GIS and its Conceptual Framework

Goodchild recounts eight topics that outline the research agenda for GIS, and how they fit in a conceptual framework which “[combines] three domains in different proportions,” (6), namely, the computer, the individual user, and society. Put forth in 1992, there are great additions and alterations that need to be made to modernise the framework.

For one, with the advancement of the GeoWeb 2.0, I think “public participation GIS” is better suited to have a greater proportion of society in the conceptual framework (over the human). Participatory GIS is so influential in part because of the sheer volume of it. People all over the world are creating maps in different ways, and mostly in a collaborative setting. For VGI to be beneficial it needs to come from a vast array of sources—used and updated by all of society, not one individual user.

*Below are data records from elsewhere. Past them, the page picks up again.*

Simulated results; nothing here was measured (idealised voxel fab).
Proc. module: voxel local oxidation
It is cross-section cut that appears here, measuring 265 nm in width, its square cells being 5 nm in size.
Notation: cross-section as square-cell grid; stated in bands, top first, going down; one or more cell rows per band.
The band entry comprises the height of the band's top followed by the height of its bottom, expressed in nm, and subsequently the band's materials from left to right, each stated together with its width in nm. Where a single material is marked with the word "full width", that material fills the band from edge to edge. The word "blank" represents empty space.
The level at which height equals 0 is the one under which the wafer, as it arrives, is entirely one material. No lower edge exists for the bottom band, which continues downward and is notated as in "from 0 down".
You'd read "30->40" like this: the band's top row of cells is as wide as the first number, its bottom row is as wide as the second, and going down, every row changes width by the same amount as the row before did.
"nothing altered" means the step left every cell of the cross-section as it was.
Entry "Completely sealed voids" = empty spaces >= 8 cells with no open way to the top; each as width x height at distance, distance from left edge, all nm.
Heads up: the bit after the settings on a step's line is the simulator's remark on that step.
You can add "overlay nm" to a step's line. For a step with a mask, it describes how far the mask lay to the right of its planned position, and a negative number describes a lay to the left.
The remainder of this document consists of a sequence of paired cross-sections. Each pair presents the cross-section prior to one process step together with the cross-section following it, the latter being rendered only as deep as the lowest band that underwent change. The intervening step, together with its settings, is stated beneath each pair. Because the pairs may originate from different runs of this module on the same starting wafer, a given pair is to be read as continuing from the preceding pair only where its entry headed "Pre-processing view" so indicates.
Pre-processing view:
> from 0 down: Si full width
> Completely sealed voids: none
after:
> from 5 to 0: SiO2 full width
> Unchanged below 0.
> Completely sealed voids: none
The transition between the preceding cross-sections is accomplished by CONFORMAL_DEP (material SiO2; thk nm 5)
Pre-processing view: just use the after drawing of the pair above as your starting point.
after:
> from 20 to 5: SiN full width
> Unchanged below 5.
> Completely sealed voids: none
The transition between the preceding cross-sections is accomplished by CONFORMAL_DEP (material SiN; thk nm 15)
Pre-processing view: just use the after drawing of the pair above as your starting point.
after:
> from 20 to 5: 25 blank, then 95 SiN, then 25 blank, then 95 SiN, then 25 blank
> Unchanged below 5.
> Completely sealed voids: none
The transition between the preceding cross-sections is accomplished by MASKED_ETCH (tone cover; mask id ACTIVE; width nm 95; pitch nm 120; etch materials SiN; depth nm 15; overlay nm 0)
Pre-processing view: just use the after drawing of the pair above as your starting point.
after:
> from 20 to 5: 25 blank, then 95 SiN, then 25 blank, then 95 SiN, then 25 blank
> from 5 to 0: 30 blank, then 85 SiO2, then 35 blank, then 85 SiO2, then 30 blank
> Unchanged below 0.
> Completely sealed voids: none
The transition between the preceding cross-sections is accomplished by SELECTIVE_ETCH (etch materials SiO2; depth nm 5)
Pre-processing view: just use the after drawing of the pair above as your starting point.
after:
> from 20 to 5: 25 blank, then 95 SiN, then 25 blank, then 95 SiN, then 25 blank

A few additions to the framework include augmented reality, cloud computing, perhaps the geoweb itself. Geographic information is advancing at an incredible rate, and GIS needs to account for such changes. Society is playing a larger role, but how will GIS incorporate semantics and natural languages, for example, or different representations of place? We need to organise these different technologies and facets of GIS in a comprehensive (and user-friendly) conceptual framework in order to fully exploit the benefits GIS can bring to the understanding geographic information.

Goodchild, Michael F. “Twenty Years of Progress: GIScience in 2010.” Journal of Spatial Information Science. (2010): 3-20.